Deck the Hall

Quick: which Browns receiver was named to the NFL’s All Decade Team for the 1960s?

No-brainer. Gotta be Hall of Famer Paul Warfield, right?

No? Hmmm. Must be a trick question.

Then how about Hall of Famer Bobby Mitchell, the halfback who put up more spectacular numbers in Washington after a switching positions?


That leaves Gary Collins. The former fourth-overall draft pick, league-leading punter, and hero of the ’64 title game was chosen for the honor by the Hall of Fame selection committee back in 2000.

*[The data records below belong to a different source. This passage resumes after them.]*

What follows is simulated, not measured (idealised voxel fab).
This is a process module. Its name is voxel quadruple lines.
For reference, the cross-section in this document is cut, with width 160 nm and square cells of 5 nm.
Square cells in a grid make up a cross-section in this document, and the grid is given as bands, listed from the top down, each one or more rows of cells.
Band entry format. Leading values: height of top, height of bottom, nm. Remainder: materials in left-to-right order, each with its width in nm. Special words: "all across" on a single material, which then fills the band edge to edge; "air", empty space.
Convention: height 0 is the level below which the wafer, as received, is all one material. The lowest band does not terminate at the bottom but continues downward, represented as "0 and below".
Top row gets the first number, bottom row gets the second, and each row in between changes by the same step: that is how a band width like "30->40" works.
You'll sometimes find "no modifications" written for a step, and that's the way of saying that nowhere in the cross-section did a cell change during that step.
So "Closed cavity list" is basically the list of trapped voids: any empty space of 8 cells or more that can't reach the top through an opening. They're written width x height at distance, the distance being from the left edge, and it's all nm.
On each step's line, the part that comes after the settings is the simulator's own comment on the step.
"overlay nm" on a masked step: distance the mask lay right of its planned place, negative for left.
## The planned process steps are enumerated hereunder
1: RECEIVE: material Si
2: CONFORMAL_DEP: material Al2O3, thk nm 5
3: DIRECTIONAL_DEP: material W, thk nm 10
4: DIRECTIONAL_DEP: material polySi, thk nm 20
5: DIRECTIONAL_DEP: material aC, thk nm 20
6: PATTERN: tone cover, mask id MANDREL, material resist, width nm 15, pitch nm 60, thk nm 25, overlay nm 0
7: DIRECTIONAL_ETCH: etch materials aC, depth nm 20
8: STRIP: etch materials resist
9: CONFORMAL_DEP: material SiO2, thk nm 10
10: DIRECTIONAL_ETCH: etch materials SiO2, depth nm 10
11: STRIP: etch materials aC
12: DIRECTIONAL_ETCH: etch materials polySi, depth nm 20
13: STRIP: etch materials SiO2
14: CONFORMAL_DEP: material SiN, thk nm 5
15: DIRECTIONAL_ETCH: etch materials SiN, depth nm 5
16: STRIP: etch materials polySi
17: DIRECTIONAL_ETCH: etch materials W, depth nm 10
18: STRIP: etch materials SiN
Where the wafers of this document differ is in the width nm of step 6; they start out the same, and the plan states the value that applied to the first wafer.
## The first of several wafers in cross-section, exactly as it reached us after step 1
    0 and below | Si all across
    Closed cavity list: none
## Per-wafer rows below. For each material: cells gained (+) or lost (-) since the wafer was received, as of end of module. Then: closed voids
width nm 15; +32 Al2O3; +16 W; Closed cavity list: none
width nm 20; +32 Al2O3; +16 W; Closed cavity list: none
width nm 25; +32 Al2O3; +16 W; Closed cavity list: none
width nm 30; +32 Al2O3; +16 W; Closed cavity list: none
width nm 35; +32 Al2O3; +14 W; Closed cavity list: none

His name is getting more attention lately due to Braylon Edwards tying his 44-year-old franchise record of 13 touchdown receptions. He’ll even be the team’s guest of honor at the Bills game. It’s an encouraging sign that the current organization respects its connection with the past. And it’s yet another good reason that the Browns’ heritage remains alive in Cleveland, despite the treachery of the ’90s.

At least one writer believes that Collins deserves enshrinement in the Hall of Fame, and it’s a case that’s not without merit.

A long-time reader posted an interesting memory of a clutch Collins catch on fourth-and-19 early in the ’64 season, without which he may have never had the chance for his hat-trick heroics against the Colts.

Without getting into the politics and probabilities involved with getting into Canton, here’s my personal list of Browns who ought to be inducted.

Gary Collins. I still don’t get why it took the Browns four years to honor him in its annual Legends class. No Brown is even close to his 70 career receiving touchdowns. It’s also more than such HOF receivers as Raymond Berry, Michael Irvin, John Stallworth, and Lynn Swann.

Mac Speedie. If he hadn’t played four years in the AAFC, whose statistics aren’t officially recognized, and then spent his final three seasons in Canada, there’s no question this great receiver would have long since been enshrined. He still deserves it, even posthumously, especially if you compare his numbers to his Canton contemporaries.

Blanton Collier. He’s sixth among all coaches in winning percentage, yet he’s one of just two in the top 10 who hasn’t been inducted. He took Paul Brown’s cast and got the results that lately had eluded the legend.

Clay Matthews. No linebacker in the Hall of Fame played more than 15 seasons. In fact, no linebacker in history has started more games than his 248. Four Pro Bowls, a Browns best 76.5 sacks, and a memorable blend of durability, flexibility, consistency, and popularity.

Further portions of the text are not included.